Banned Books Week

September 24–30, 2017

We’re halfway through Banned Books Week, an event that celebrates people’s right to read and reiterates the importance of the First Amendment:

Congress shall make no law respecting an establishment of religion, or prohibiting the free exercise thereof; or abridging the freedom of speech, or of the press; or the right of the people peaceably to assemble, and to petition the Government for a redress of grievances.

According to the American Library Association, to challenge a book is to “attempt to remove or restrict materials, based upon the objections of a person or group. A banning is the removal of those materials. Challenges do not simply involve a person expressing a point of view; rather, they are an attempt to remove material from the curriculum or library, thereby restricting the access of others. As such, they are a threat to freedom of speech and choice.”

Image courtesy of the American Library Association.

Books have been challenged/banned in the United States since the publication of Uncle Tom’s Cabin in 1852 when the anti-slavery novel was deemed inappropriate for popular consumption because of its pro-abolitionist message. (In case you missed it, Monday’s blog kicked off #BannedBooksWeek with a post on the woman who started it all: Harriet Beecher Stowe.)
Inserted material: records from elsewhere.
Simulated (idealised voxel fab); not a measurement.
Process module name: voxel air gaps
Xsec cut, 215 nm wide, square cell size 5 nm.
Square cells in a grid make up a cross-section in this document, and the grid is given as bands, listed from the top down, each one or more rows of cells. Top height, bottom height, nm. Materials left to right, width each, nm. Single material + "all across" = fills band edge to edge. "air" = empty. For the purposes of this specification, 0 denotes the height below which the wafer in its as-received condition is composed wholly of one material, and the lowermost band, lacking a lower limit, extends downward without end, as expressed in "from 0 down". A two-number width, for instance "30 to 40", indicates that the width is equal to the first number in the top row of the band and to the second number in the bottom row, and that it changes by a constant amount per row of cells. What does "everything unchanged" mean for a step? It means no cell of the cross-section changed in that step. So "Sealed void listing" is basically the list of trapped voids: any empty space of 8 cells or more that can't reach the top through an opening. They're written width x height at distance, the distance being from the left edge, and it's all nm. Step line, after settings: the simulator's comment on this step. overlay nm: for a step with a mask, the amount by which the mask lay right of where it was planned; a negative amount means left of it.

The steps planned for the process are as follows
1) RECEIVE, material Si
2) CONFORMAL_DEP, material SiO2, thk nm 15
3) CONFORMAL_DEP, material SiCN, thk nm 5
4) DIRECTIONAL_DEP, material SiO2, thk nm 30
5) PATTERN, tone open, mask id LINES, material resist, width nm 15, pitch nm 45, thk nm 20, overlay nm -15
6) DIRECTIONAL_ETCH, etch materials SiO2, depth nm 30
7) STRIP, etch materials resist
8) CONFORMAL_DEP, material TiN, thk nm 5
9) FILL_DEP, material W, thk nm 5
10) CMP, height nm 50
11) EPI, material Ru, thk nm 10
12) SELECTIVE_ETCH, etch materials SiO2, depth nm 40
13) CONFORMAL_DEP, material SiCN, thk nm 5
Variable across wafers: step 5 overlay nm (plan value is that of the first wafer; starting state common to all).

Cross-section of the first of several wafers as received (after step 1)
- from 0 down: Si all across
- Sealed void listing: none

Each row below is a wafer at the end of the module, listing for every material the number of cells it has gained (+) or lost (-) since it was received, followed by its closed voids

The practice of book banning continued well into the 1920s after Anthony Comstock, then a well-known politician, helped push a law through Congress that banned “obscene literature” from being sent in the mail (his definition of “pornography” extended so far as to include Medieval works like The Canterbury Tales). Influential court cases, however, like The United States v. One Book Called Ulysses in 1933 and Roth vs. The United States in 1957, combined with the social revolutions of the 60s and 70s, made room in the market for books with strong language and depictions of sex and violence.

Image courtesy of Epic Reads.

While some challenged titles may be not surprise you – E.L. James’s Fifty Shades of Grey made the American Library Associations’ Top 10 Most Challenged Books List in 2015 – others may cause your eyebrows to lift. Charlotte’s Web, for example, by E.B. White, Harry Potter, by J.K. Rowling, The Giving Tree, by Shell Silverstein, and Where the Wild Things Are, by Maurice Sendak, all faced parental pushback upon publication.

The Library of Congress has also put together a list of books that have been banned/challenged over the years that “have had a profound effect on American life.” In 1885, The Adventures of Huckleberry Finn, Mark Twain’s beloved American classic, was deemed “trash and suitable only for the slums.” In the 60s, The Autobiography of Malcolm X , Truman Capote’s In Cold Blood, and Harper Lee’s To Kill a Mockingbird faced similar vitriol.

Image courtesy of the American Civil Liberties Union.

This One Summer by Mariko Tamaki and Jillian Tamaki was the number one challenged title of 2016 because of its “LGBT characters, drug use and profanity,” and sexual content. The book went on to become a New York Times bestseller, a 2015 Caldecott Honor Book, a 2015 Michael L. Printz Honor Book, and an Eisner Award Winner.

NYC’s Strand Bookstore has assembled a special table for banned books this week. Did your favorite make the list?